The longest reorganizations ever seen on the network were 53 blocks due to the value overflow incident in 2010, and 24 blocks in response to the March-2013 chain fork.

The longest reorganization that occurred due to miners naturally finding competing blocks had a depth of four blocks —in April 2012. Since then, relay on the network has been immensely improved which has caused the occurrence of chain reorganizations to drop steeply. As far as I am aware, there have been no reorganizations with a depth of greater than one in several years.

So, while there is never an absolute finality in Bitcoin, even a few blocks depth appear to be quite reliable.

Now, it would be certainly possible to have a rolling finality following the chaintip by some count of blocks. But as Pieter explains on Why does Bitcoin no longer have checkpoint?, that depth would either be so large that it wouldn't prevent catastrophic attacks—a roll back of more than a day would certainly shake the trust in Bitcoin—,or so small, that it might impact naturally occurring reorganizations and change the security model of Bitcoin.

If we take a look beyond Bitcoin, we'll notice that e.g. some minority-hashrate forkcoins of Bitcoin have chosen to introduce rolling checkpoints. For example in BCH, nodes do not permit reorganizing further than ten blocks. While Bitcoin's central security assumption is that the majority of the hashrate is honest (as in, not colluding to attack), BCH cannot rely on that assumption given that is only attracting about 0.63% of the SHA-256d hashrate.

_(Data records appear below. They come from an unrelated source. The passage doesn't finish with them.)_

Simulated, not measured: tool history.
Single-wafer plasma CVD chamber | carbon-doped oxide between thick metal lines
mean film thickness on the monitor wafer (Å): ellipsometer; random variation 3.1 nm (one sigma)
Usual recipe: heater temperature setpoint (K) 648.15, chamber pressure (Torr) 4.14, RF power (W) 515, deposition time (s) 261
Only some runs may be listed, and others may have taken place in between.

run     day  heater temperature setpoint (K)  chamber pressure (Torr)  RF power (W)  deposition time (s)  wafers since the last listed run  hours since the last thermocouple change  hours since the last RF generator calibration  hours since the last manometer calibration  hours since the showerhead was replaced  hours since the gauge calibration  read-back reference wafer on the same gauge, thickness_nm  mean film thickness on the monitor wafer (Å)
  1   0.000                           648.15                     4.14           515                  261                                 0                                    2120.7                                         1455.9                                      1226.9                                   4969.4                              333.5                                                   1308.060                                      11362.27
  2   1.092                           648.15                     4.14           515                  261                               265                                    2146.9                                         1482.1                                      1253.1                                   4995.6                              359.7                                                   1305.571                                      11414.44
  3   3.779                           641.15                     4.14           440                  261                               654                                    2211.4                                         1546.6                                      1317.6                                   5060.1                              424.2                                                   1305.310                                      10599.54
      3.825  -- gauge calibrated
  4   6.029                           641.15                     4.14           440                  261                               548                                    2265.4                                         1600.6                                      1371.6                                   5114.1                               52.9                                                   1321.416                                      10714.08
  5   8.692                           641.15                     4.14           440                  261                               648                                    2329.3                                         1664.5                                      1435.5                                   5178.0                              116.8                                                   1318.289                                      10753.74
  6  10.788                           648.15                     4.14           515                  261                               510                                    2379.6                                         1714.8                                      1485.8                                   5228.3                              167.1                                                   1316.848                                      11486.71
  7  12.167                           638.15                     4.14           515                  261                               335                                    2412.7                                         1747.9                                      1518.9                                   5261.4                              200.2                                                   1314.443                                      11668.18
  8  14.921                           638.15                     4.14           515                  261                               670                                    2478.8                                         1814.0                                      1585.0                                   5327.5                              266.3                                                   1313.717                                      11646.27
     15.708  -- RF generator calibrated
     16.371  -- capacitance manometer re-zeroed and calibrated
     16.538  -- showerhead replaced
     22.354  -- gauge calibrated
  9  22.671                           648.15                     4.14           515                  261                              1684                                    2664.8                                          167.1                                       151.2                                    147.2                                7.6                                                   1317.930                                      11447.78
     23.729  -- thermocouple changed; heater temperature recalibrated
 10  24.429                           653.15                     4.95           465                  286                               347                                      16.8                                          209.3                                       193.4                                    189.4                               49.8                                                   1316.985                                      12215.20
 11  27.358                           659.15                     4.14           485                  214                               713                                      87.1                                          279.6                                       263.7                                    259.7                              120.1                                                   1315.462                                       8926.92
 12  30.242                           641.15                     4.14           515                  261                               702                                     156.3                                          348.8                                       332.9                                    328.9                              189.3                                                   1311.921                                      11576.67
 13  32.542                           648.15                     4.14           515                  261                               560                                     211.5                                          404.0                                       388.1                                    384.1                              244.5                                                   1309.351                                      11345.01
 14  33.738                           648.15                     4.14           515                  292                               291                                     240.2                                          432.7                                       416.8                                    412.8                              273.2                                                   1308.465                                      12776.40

Statistics on the hashrate distribution across a few SHA-256d based blockchains
via coin.dance

Presumably, the rolling checkpoint is an attempt at a new security model that permits an assumption of finality. Since a majority attack cannot be prevented, it has been replaced with social consensus that ten confirmations somehow indicate finality, and if the network were attacked, someone would somehow convince the remaining users to converge on a particular chaintip and prevent subsequent attacks. This is not a very interesting security model.